Film Review © 2002 by Trip Reynolds


Directed by Adrian Lyne; Screenplay by William Broyles and Alvin Sargent; Produced by Adrian Lyne, G. Mac Brown, Anne Kopelson and Arnold Kopelson; Executive Produced by Lawrence Steven Meyers, Arnon Milchan, and Pierre-Richard Muller.

Starring Richard Gere (as the loving and ultimately weak husband, Edward Sumner), Diane Lane (as the loving and adulteress wife, Connie Sumner), Olivier Martinez (as Connie's two-timing lover, Paul Martel), Erik Per Sullivan (as Charlie), Zeljko Ivanek (as Detective Dean), Dominic Chianese (as Frank Wilson), Kate Burton (as Tracy), Chad Lowe (as Bill Stone), Gary Basaraba (as Detective Mirojnick), and Margaret Colin (as Sally).

Connie and Edward Sumner are the perfectly-in-love affluent suburban couple. They genuinely care for each other. As expected with these adult-soft-core-mainstream-films, Edward's a typical boring husband who spends his days working in Manhattan, while his footloose and fancy-free wife, Connie, is free to roam both suburbia and the city to suit her pleasure. Of course, Connie is the kind of woman who's really, I mean really, faithful to her husband but, well...unless, of course, the right guy comes along at the right time and...then she kinda, well, unfaithful. So, film has Connie accidentally meeting a book dealer, Paul, and then recklessly screwing him nearly anywhere and anytime. Yawn here. Oh, the eroticism is appropriately steamy but, afterall, soft-core is only soft-core. Consequently, film needs to have a script that payoffs because the sex scenes don't, and acting by all players seems by-the-numbers.

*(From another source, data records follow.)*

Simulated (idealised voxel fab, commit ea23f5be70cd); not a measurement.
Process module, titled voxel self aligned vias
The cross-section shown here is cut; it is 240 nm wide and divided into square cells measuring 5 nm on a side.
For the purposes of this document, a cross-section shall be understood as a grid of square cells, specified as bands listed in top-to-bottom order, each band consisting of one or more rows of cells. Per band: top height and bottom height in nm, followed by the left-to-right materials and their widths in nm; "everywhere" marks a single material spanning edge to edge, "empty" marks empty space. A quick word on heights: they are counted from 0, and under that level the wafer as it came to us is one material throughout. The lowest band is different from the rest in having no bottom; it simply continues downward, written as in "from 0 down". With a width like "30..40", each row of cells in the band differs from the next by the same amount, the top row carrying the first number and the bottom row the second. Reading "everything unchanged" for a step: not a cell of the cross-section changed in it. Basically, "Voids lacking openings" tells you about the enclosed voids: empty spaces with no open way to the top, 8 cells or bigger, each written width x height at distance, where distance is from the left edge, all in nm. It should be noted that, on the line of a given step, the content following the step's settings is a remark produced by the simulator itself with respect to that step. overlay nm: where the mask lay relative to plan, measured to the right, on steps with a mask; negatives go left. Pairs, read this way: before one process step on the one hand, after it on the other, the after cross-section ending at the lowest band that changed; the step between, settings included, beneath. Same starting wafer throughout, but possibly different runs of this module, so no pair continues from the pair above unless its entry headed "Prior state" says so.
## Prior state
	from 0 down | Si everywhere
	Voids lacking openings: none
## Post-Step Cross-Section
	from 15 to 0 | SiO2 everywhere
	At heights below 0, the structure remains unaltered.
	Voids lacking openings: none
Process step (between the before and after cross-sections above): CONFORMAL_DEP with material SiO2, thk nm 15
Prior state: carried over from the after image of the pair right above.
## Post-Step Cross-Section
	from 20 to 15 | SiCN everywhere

Eventually, Edward begins to suspect Connie's philandering, hires a private detective, gets the necessary photographic evidence, confronts Paul, and in an emotional rage kills him. Film had the potential to be much better but fell into a needless pseudo-murder mystery. Film seemed to suggest that Edward was too smart to allow a thing like murder to occur. Then, when the police start to investigate both Connie and Edward about the disappearance of Paul, film also seemed to suggest that Edward and Connie were too smart to think they could somehow mutually conceal from the police Connie's adultery and the murder of Paul by Edward. Film ends with Connie and Edward sitting in their car, reflecting on events surrounding the murder of Paul, and appearing perplexed.

It's lousy films like "Unfaithful" that give porno a better value for your time, money and eroticism.

Film is directed pretentiously by Adrian Lyne, and should have been trimmed by at least 30 minutes.

Film has a laborious running length of 124 minutes.

Recommendation: Go rent or purchase "My Baby Got Back #22," and let Monique show you the real deal!